Teh Semantic Web is Dead (Linked Data is the Word)

As a major intaker of information about leading technologies, I am proud to say that at the time of the creation of this blog post, I am ahead of the game as far as declaring a change in the language we use to refer to the next phase of web evolution.

The term “web” has never been stronger. The “internet” goes on as something we mention almost every day. And the technologies that comprise the realm of what we have been calling semantic web, mainly markup standards, aren’t going anywhere.

But semantic web just fell out of favor as a [canditate for a] useful euphemism in our language.  The moment this became obvious to me was a few weeks ago  when I heard that Tim Berners-Lee spoke at TED and didn’t mention ‘the semantic web.’  A few weeks later I saw the video for myself and felt a certain sadness or abandonment when TBL talked about the geekiest dream ever, one that he created, without using the name I thought we had all agreed on for it, The Semantic Web.  Instead, he used a different euphemism for the most awesome library system ever conceived.  He called it “Linked Data.”

If you are a Semantic Web apologist like myself you might feel slightly deflated by a sudden change in terminology. I’m sorry.  I’m sure TBL is sorry too.  

But the reality is that “Semantic Web” is always going to be confused with Natural Language Processing, which is also a field of technology that is growing fast in its own right.  

No sustaining buzz has really caught on with “the semantic web,” as a catch phrase, beyond us geeks that are already sold on the idea.  Instead, we’ve recently heard more and more announcements (made usually by search companies) that include the word semantic as if the mere use of the word means that the company is doing something right.

The battle we’ve been fighting as SemWeb advocates is largely a battle for widespread awareness. TBL has said himself that the phrase semantic web wasn’t the best choice of words.   

I’m sure TBL spent at least an afternoon considering what he might say to the audience at TED which arguably consists some of the most influential people in the world.  I’ve concluded that he intentionally abandoned the phrase, in preparation for a brighter future in which the SemWeb technologies are no longer so easily confused with other technologies.  We’ve changed our name.

If you feel the re-branding is unfair, consider who has more right to the word semantic, the Natural Language people or the Interchangeable Data Format people?  

We lose.

Sorry.  We need to move on. 

The Semantic Web is now called Linked Data.  It’s official.  Take a deep breath, change your notes.  And let’s move on as Linked Data enthusiasts, not Semantic Web enthusiasts.

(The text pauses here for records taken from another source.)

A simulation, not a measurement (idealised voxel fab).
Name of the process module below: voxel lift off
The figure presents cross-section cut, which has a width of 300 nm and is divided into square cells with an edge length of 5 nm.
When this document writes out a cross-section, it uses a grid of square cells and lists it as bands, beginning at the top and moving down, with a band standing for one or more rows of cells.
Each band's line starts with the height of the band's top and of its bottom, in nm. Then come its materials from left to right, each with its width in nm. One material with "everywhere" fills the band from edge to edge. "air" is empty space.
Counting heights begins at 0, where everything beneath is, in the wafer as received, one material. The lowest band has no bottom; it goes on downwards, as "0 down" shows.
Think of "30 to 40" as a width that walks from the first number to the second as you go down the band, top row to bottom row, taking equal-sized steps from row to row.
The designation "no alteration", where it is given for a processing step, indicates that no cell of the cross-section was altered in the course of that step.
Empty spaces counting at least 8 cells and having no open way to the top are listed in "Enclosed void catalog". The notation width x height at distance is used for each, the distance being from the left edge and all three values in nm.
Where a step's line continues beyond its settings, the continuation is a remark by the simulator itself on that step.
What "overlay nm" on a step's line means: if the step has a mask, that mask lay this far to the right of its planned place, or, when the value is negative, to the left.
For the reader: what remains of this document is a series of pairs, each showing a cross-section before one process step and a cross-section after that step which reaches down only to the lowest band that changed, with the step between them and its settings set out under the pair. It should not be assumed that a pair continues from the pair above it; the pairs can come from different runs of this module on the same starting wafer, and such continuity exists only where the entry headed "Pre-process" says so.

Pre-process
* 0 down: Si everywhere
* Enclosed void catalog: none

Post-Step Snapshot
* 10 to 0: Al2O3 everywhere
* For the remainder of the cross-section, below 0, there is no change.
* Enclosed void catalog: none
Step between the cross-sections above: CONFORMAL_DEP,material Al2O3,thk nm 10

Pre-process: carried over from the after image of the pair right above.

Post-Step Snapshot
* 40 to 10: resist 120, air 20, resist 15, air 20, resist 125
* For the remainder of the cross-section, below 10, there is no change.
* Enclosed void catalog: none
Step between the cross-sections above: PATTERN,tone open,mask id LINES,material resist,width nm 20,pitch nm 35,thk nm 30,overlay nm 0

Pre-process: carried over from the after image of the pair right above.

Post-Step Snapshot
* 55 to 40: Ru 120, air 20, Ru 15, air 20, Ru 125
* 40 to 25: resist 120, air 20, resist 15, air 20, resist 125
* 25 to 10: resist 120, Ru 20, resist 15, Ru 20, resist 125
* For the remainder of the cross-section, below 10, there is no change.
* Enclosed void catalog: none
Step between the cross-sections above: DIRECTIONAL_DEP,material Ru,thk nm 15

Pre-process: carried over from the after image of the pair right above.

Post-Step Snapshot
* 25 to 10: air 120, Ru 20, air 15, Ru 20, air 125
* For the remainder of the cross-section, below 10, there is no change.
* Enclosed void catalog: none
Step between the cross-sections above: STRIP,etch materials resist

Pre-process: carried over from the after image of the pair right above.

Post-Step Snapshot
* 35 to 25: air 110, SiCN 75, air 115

I will lead this effort by removing the category of “The Semantic Web” from this site and replacing it with “Linked Data.”  I’ll do it later this week.  I need some time to say goodbye.

Semantic Web is Taking Forever, Right?

As a hardcore Linked-Data/Semantic Web Enthusiast for some time now, say since pre-2007 (back then, I didn’t know what to call it but I understood that it was possible), I can’t help but feel sometimes like it’s never going to happen.  Sometimes a non-silo Web seems like a idealistic fantasy.  Sometimes it seems like nothing is happening.  During the first half of 2007, the amount of excitement in the Sem-Web Category of my feed-reader was high.  Since then, however, the excitement level seems to have diminished quite a bit.  Am I right?

I want to offer a few condolences and some evidence that the Semantic Web is not dead. In fact, I believe it’s still going to “happen.”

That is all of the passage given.